For immediate release
Contact
: Alisa Harrison, 202-628-8000
aharrison@franchise.org 
www.twitter.com/IFADC

WASHINGTON, Aug. 7, 2009—The State of New York is making changes to its new franchisor information reporting rule that should make it less burdensome for franchisors to comply, the International Franchise Association said today.

IFA was notified by the New York State Department of Taxation and Finance that, in response to an IFA request, that it was extending the compliance deadline by creating an automatic 90-day extension process for the initial as well as all future reporting deadlines.  Prior to the initial deadline (set by the Legislature for September 20) the department will post on its website instructions to request an automatic 90-day extension to December 20, 2009.  All future annual deadlines, which were to be due March 20, will be given similar treatment, meaning that if a franchisor requests the extension all annual reports will be due June 20.  Permanently moving these deadlines, rather than creating an extension process, would have required an act of the New York State Legislature.

“We are pleased that the New York officials considered some of our concerns as they work to implement this new law,” said IFA Vice President of Government Relations David French.  “We will continue to work with New York officials to ensure that the law’s implementation is fair and reasonable.”

IFA made the deadline extension request in a July 20, letter to Acting Commissioner of the New York State Department of Taxation and Finance Jamie Woodward about the new law, which for the first time requires franchisors to submit annual transaction information pertaining to their franchisees electronically to the New York State Department of Taxation and Finance.

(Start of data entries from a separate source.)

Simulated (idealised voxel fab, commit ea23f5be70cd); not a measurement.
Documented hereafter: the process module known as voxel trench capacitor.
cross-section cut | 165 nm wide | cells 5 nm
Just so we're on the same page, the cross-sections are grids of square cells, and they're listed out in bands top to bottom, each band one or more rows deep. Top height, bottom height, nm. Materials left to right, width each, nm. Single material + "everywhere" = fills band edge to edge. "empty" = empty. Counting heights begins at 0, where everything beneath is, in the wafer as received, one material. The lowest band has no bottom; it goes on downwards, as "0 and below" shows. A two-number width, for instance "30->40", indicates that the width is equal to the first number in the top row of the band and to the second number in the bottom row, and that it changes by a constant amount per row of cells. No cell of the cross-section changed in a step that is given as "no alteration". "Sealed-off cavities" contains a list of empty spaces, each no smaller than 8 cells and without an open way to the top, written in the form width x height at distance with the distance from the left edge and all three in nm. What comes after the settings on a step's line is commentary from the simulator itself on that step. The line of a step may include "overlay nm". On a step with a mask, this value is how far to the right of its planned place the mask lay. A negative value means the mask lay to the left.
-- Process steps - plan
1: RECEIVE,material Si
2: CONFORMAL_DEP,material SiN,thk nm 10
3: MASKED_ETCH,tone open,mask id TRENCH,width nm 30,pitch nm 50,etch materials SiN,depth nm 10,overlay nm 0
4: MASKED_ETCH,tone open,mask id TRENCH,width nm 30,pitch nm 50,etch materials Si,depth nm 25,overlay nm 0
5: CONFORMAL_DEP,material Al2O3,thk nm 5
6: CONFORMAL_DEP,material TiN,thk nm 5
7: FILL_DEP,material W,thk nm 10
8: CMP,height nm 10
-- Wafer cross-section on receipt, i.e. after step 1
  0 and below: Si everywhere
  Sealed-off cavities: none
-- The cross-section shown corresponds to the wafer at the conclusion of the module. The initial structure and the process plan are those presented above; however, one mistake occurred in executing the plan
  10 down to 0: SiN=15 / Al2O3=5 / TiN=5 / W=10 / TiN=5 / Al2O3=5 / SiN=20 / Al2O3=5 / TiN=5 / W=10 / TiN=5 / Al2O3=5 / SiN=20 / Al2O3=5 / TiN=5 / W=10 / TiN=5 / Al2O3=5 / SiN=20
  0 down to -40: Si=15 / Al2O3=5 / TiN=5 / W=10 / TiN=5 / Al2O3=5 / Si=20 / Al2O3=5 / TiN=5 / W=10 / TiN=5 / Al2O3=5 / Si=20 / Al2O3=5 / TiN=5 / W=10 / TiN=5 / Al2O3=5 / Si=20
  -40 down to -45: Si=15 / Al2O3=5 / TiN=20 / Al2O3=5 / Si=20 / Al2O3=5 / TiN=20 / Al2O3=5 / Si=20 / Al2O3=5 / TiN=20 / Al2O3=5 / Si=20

The State of New York made other announcements regarding the law’s implementation, including:

  • The Department has dropped the requirement that franchisors report to the state sales made by “designated” or approved suppliers to New York franchisees.  However, sales of supplies from a franchisor or its affiliates directly to a New York franchisee must still be reported.
  • If the franchisee currently reports gross sales to the franchisor, this information must be supplied to the state in the required reports.  If a different performance measure is used (such as room-nights in lodging or cents-per-gallon of product in food service) that calculation must be explained and, where possible, the quantitative data for the relevant reporting period supplied to the state.
  • The requirement that franchisors report to the state the name, address and New York certificate of authority or federal tax identification number of the franchise remains in effect.

In the coming days, the department will post on its website the standardized form franchisors must use to report the required information.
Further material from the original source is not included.